Speaking on the PPF account, SEBI registered tax and investment expert Jitendra Solanki said, “PPF account gives EEE benefit to the investor up to Rs 1.5 lakh in one financial year. Means, one can avail of income tax exemption on up to Rs 1.5 lakh investment in PPF account, while the account holder is eligible for tax exemption on the PPF interest earned and PPF maturity amount at the time of withdrawal.”
He, however, said that it is critical for investors to know one thing and that is, that this EEE benefit is available for only those earning individuals who file their Income Tax Return (ITR) by opting for the old income tax slab.
Solanki went on to add that in PPF, the maturity period is 15 years while the PPF interest rate being given by the government these days is 7.1 per cent.
So, assuming 7.1 per cent average returns that one would get in the entire period of maturity period of 15 years, suppose one invests Rs 7,000 per month in one’s PPF account, then the PPF calculator suggests that one’s PPF maturity amount after 15 years will be Rs 24,41,889. During the investment period, one will get income tax exemption on one’s Rs 84,000 annual PPF investment while the maturity amount and the PPF interest earned during the period will be 100 per cent income tax exempted.
However, this will not turn investors into a crorepati. For that, some other tricks must be employed.
One can extend PPF account beyond 15 years of maturity period by submitting form-H within one year of the maturity period. By doing this one can continue to avail the EEE benefits in one’s PPF account.
Speaking on the PPF account extension rules, another SEBI registered tax and investment expert Manikaran Singhal said, “One can extend one’s PPF account in a block of 5 years by submitting form-H within one year of the PPF account maturity. There is no limit on PPF account extension but every time the account holder will have to submit Form-H within one year of the maturity and the extension will be always in a 5 years block.”
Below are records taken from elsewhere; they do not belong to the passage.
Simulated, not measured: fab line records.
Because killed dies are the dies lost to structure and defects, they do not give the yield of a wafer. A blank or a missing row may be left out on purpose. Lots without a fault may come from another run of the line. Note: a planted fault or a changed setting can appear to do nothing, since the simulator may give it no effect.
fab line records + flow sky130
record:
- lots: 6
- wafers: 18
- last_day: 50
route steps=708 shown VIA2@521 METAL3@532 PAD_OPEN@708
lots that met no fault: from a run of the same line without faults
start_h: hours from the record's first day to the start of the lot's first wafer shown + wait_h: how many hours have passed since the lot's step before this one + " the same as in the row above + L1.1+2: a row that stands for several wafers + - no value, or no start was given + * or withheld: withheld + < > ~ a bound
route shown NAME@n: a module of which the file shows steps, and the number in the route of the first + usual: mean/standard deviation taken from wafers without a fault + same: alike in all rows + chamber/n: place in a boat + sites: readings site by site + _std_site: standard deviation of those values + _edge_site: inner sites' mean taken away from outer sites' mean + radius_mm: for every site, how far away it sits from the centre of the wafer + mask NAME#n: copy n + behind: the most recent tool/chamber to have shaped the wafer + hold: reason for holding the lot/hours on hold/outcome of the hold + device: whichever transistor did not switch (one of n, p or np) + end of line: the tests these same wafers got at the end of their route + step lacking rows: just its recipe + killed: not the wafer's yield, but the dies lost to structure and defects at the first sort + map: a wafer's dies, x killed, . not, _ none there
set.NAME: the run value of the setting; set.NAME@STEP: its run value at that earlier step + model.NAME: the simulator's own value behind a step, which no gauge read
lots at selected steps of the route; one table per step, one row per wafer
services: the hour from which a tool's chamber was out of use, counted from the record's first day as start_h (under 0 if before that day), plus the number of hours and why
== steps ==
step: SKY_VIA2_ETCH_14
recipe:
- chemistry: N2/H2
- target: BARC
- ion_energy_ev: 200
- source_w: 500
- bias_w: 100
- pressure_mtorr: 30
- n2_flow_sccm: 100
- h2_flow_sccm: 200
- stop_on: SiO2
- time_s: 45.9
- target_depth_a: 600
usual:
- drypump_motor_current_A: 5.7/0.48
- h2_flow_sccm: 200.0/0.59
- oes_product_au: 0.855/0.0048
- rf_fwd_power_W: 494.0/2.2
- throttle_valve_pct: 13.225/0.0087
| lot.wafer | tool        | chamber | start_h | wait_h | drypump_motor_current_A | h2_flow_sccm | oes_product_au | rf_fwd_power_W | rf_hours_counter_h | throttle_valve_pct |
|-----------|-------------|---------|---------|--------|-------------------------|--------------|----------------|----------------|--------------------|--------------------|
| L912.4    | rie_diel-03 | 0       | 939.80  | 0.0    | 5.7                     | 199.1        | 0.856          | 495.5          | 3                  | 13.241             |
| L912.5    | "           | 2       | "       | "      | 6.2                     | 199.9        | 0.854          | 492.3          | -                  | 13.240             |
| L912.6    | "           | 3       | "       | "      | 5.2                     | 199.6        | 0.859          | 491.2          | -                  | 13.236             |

This will turn a PPF investor into a crorepati!
Means, if a PPF account holder wants to invest for 30 years, the investor will have to submit Form-H thrice after 15, 20 and 25 years of PPF account opening. As per the tax and investment experts mentioned above, one can start investment at the age of around 30 years and continue to invest for next 30 years till retirement. If an investor does that then its maturity amount will grow up to massive Rs 1,00,81,086.
So, one can become a crorepati by investing in the government-backed 100 per cent risk free Public Provident Fund account.